CGATOxford / UMI-tools

Tools for handling Unique Molecular Identifiers in NGS data sets
MIT License
493 stars 190 forks source link

AssertionError: not all umis are the same length - Why is this an assertion? #560

Closed exsquire closed 2 years ago

exsquire commented 2 years ago

There are several issues closed on this topic that have to do with how the UMIs are first placed into the read IDs, but this issue has to do with why this is an assertion at all.

According to the UMI-tools paper, network deduplication depends on edit distances - this specifically includes the cases of insertions and deletions, i.e. UMIs that may have more or less than what was intended. If all UMIs must pass the assertion of equal length, in what cases are deduplication being used to address umi indels?

For context, UMIs from unaligned BAMs from PacBio sequencers contain leading and trailing UMI sequences - their own software called 'mimux' extracts these UMIs and places them into tags of the uBAM and these can differ in length. Converting the uBAMs to single-end FASTQs with the ID pattern modified to contain the concatenated UMIs (e.g. READ1_ produces umis of varying length.

exsquire commented 2 years ago

Ah, I looked over the paper again and noted the section where UMI indels were deemed to be a rare enough occurrence to be left off and so UMI_tools is specifically not for UMIs of different lengths.

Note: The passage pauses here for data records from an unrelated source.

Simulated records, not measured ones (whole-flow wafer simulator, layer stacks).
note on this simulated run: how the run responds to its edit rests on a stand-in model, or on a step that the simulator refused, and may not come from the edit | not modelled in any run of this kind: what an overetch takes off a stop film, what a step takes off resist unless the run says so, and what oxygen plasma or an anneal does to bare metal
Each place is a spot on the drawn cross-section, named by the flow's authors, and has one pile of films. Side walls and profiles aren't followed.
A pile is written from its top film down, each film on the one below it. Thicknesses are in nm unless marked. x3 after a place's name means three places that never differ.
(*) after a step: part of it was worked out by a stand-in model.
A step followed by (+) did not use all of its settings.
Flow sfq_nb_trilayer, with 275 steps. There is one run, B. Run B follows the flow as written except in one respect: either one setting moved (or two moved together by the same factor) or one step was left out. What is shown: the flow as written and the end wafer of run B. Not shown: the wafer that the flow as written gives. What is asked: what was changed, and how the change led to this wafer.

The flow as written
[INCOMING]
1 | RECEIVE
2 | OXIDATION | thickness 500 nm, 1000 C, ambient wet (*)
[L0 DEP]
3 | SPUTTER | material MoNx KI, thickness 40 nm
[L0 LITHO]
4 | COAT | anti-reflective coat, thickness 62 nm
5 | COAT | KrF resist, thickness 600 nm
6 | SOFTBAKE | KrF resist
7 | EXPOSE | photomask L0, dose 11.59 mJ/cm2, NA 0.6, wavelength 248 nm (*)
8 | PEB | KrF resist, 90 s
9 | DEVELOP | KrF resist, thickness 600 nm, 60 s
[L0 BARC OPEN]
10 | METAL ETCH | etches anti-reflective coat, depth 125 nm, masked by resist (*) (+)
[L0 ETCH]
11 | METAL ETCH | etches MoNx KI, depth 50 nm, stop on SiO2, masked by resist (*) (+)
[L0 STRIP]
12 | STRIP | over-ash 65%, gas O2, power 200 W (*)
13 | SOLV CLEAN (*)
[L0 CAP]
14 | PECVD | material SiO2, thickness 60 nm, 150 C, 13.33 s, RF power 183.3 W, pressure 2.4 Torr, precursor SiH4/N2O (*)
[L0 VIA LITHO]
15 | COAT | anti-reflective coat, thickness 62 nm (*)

IanSudbery commented 2 years ago

Designing UMI tools to handle UMIs of different length would have mean doing a full alignment of UMIs, which is far more computationally expensive than a simple Hamming Distance calculation. As UMI-tools spends most of its time doing edit distance calculations, and indels in unintensionally different lengthed UMIs in illumina data was rare (and no one had dreamed of barcoding PacBio back in 2014), we decided that this wasn't worth the run time trade off.

If you want to experiment with making UMI-tools handle UMIs of different lengths you could fork the repo and swap out the code of the edit distance function in _dedup_umi.pyx.